By Brad Dison
Photo caption: William Porter Working in the Teller Cage of First National Bank of Austin circa 1892
When Mary Porter was in her final year of high school, she wrote an essay entitled “The Influence of Misfortune Upon the Gifted.” She had no way of knowing how well that title fit the life of her son, William Sydney Porter. In 1882, twenty-year-old William Sidney Porter decided to relocate from Greensboro, North Carolina to rural Texas to alleviate his persistent coughing. While in Texas, William worked as laborer on a sheep ranch, as a surveyor, as a newspaper writer and cartoonist at the Houston Post, and finally, in 1891, as a paying and receiving teller for the First National Bank of Austin. During his tenure at the bank, William worked part time on a humorous weekly newspaper of his own creation called The Rolling Stone.

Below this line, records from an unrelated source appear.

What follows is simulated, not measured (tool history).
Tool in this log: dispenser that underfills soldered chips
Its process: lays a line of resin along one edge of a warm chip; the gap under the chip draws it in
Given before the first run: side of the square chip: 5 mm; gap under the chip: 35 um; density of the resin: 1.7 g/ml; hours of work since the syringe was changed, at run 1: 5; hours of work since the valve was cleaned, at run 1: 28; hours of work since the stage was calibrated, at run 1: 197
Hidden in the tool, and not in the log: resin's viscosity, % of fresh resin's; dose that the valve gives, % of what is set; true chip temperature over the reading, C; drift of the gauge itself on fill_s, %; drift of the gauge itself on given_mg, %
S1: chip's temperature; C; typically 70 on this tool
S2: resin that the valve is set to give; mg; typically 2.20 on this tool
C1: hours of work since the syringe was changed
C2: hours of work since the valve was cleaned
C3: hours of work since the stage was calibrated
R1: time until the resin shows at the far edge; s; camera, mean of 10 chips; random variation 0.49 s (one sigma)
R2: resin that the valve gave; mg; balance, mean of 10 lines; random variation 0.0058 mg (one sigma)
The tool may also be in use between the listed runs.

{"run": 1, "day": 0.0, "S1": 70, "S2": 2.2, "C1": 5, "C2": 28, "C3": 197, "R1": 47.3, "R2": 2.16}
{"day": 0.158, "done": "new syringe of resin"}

It was while he was working for the First National Bank of Austin that misfortune struck. In 1894, William’s boss accused him of embezzling $1,100.00. William defended himself as well as he could, but the bank’s accounting ledgers were rarely balanced due its “loose methods.” He explained that he had been a loyal employee of the bank for four years. There was nothing William could say that would save his job. After being fired, William worked on The Rolling Stone full time. He was lucky not to be prosecuted.
In 1895, William moved with his family to Houston to work at the Houston Post after The Rolling Stone failed to turn a profit. William’s luck ran out when the First National Bank of Austin was audited. After reviewing the bank’s ledgers, the federal auditor found evidence of embezzlement. William’s ex-boss told the auditor that William had been fired for embezzling money. William was indicted on the embezzlement charge and arrested in Houston. William’s father posted bail and William was released. His trial was set for July 7, 1896.
On the day before his trial was to begin, after much discussion with his wife, William fled to New Orleans then took a ship to Honduras. At the time, Honduras had no extradition treaty with the United States. William’s wife, Athol, and daughter, Margaret, were to join William in Honduras at a later date. Misfortune struck William again when his wife contracted Tuberculosis. Despite being a fugitive, William quickly returned to Austin to be with his wife. William’s wife, 29-year-old Athol Estes Porter, died on July 25, 1897.
While grieving over the loss of his wife, William stood trial for embezzlement. He tried to persuade anyone who would listen that he was innocent, but on February 17, 1898, he was found guilty and sentenced to five years in prison. He began serving his prison sentence at the Ohio Penitentiary in Columbus, Ohio the following month. It must be noted that William’s predecessor in the job had a nervous breakdown and his successor tried to commit suicide. The First National Bank of Austin, the loosely-run bank in which William was convicted of embezzling of money, eventually failed.
William was able to turn the misfortune of prison into a fortunate situation. One newspaper reporter claimed “The prison term, to a man of Porter’s sensitive temperament and culture—he was of the best blood of Virginia and North Carolina—was crushing, yet it revived and stimulated his genius.” For the entirety of his prison term, William wrote short stories with a fervor. He knew no one would publish stories sent from a convicted criminal in the penitentiary, so William enlisted the help of a friend. Each time he completed a story, William mailed it to his friend. Upon receiving it, his friend discarded the prison envelope, addressed a new envelope to William’s publisher, and the publisher was none the wiser. To ensure that no one learned that the stories were written by a convict, William chose a pen name that he had used on occasion.
William’s stories became wildly popular. Newspapers proclaimed after his death that his “name and fame…is secure in American literature. He was one American writer who was touched with the fire of genius. After Poe, he was the greatest American master of the short story, and in depicting American life he excelled Poe and was equal to Mark Twain.” William entered prison “a man chastened by misfortune.” He emerged as an American icon, a man “whose genius had been stimulated and inspired.” William Sydney Porter became famous for stories such as “The Gift of the Magi,” “The Ransom of Red Chief,” and “The Caballero’s Way” in which he introduced his most famous character, Cisco Kid. His pen name was … O. Henry.
1. Austin American-Statesman, August 1, 1897. P.3.
2. The Chattanooga News, November 3, 1916, p.4.